Perpetual bonds are a little different from these bonds. Instead of lending your money to an entity until a fixed date, it’s more like you saying, “I’ll lend you this money, and you promise to pay me back ₹125 every year for as long as I live. But you don’t have to give me back the ₹10,000 I lent you.”
So, the company that sells you the perpetual bond gives you ₹125 the first year, and then another ₹125, then another, and then another in perpetuity. This goes on as long as you continue to live. Since there’s no specific maturity date, the company doesn’t have to give you the principal back. The only way you get your money back is through these regular payments.
Here’s a difference summary between regular bonds and perpetual investing:
- End date – In a regular bond, there’s a fixed date when you get your money back, but in a perpetual bond, there’s no fixed end date.
- Getting back the principal – In a regular bond, you get back your original ₹10,000 at the end, but in a perpetual bond, you don’t; you keep getting smaller payments (₹125 in the example) indefinitely.
- Risk – While bonds are considered very safe investments (especially government bonds), perpetual bonds carry more risk. If the entity that pays you money goes bankrupt or becomes insolvent at any point during your agreement, you could stop getting your payments irrespective of whether you’ve recuperated your original amount.
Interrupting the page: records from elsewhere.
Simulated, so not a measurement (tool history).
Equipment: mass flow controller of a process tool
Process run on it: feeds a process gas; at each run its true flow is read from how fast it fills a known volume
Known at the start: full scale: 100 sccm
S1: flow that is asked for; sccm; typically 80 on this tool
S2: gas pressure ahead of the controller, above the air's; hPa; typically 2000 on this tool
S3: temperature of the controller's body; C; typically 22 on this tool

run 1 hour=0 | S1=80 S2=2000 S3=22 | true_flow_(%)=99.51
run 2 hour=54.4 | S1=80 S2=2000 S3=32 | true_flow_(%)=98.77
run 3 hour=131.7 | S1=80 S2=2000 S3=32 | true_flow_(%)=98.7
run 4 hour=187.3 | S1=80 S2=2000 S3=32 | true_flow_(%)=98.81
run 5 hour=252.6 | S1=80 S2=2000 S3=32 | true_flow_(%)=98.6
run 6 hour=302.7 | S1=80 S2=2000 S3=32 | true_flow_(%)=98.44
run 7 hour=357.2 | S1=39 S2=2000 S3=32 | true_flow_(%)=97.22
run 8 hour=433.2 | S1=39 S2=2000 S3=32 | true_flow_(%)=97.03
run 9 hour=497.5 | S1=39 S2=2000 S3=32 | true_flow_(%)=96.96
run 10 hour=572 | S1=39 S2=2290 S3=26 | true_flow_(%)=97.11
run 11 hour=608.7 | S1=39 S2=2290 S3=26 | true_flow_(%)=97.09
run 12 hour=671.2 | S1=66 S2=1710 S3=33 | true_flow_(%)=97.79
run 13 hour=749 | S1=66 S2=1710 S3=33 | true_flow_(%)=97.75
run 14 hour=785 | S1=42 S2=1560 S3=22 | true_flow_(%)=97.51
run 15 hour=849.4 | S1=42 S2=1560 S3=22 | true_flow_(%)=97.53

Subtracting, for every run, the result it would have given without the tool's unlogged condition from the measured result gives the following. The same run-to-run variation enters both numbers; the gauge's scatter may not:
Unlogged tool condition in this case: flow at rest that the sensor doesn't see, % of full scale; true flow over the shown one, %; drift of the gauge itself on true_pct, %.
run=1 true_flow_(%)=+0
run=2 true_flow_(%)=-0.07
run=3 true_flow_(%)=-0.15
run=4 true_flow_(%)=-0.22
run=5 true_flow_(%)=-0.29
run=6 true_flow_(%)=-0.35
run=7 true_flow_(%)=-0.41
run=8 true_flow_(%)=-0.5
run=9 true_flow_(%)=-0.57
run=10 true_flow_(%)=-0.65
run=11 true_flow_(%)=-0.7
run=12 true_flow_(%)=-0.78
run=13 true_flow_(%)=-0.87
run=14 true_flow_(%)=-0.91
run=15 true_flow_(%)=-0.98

Are payments truly unending?
This is a valid concern amongst perpetual bond investors. However, it is a fact that these investments do actually provide an ongoing income stream to their holders in perpetuity.
From an optimistic standpoint, issuers of perpetual bonds generally retain the option to redeem these bonds at their discretion, typically after a specified period, which could be as short as 10 years from when the bond is issued. Here, ‘calling’ the bond means that the original principal is returned and the ‘perpetual’ deal is considered null. This flexibility benefits the issuers because perpetual bonds don’t have decided maturity dates, allowing them to use their discretion while redemption.
The issuer’s ability to determine the timing of redemption may be a primary reason why they opt to issue perpetual bonds in the first place.
Calculating returns from a perpetual bond
Just like any other investment, you need to calculate your cost-benefit ratio when investing in perpetual bonds. The formula goes like this:
Present value of a perpetual bond = D/r
Where D = the regular payment of the bond,
and r = the discount rate applied to the bond.
The discount is defined as the amount by which the market rate of the bond (or the current buying price) is lower than the amount one would receive when it matures. A bond issued at a discount creates capital appreciation at maturity.
Hence, if a bond pays ₹400 in perpetuity to the investor and the discount rate applied is 5%, then the current value of the bond should be:
Present value = ₹400/0.05 = ₹8,000.
The bond’s present value is highly sensitive to the discount rate. As the rate increases, the present value goes down.
Should you invest in perpetual bonds?
Investing in perpetual bonds isn’t the right decision for everybody. For lots of people, bond investing in general is not ideal to their personal goals and risk appetite. However, there are some investor demographics that can truly benefit from diversifying their portfolio with perpetual bonds.
- Income-oriented investors – A retiree or someone looking for a steady source of income could invest in perpetual bonds to establish a steady source of passive income in perpetuity.
- Long-term investors with high risk tolerance – Young investors who have several years before retirement and have spare cash can allocate a small portion of their portfolio to perpetual bonds. This is because younger people are less averse to risk and can afford to invest cash into illiquid assets that haven’t been earmarked for something urgent.
- Sector-specific investors – Fund managers or high-net-worth investors who want to stay invested in certain sectors without taking too many risks with their money could diversify with perpetual bonds. This gives them an avenue to extract their initial investment eventually and still stay invested in the market they deem to have potential.
- Investors seeking diversification – Perpetual bonds are also great options for investors who seek to diversify their cash not only across sectors, but across investment vehicles too. By spreading risk across different classes, they hedge their money against bear markets and sudden crashes.
Tax on Perpetual Bonds
Taxes are applicable on the money you make by investing in perpetual bonds. In most cases, these taxation rules are fairly straightforward – whatever you make is added to your yearly income numbers and the final amount is taxed according to the appropriate tax slab. However, in other exceptional circumstances where these bonds are sold to other buyers in a secondary market, capital gains tax worth 10% might also be applicable. We encourage you to consult a tax professional if you’re unsure about your tax liability when investing in perpetual bonds.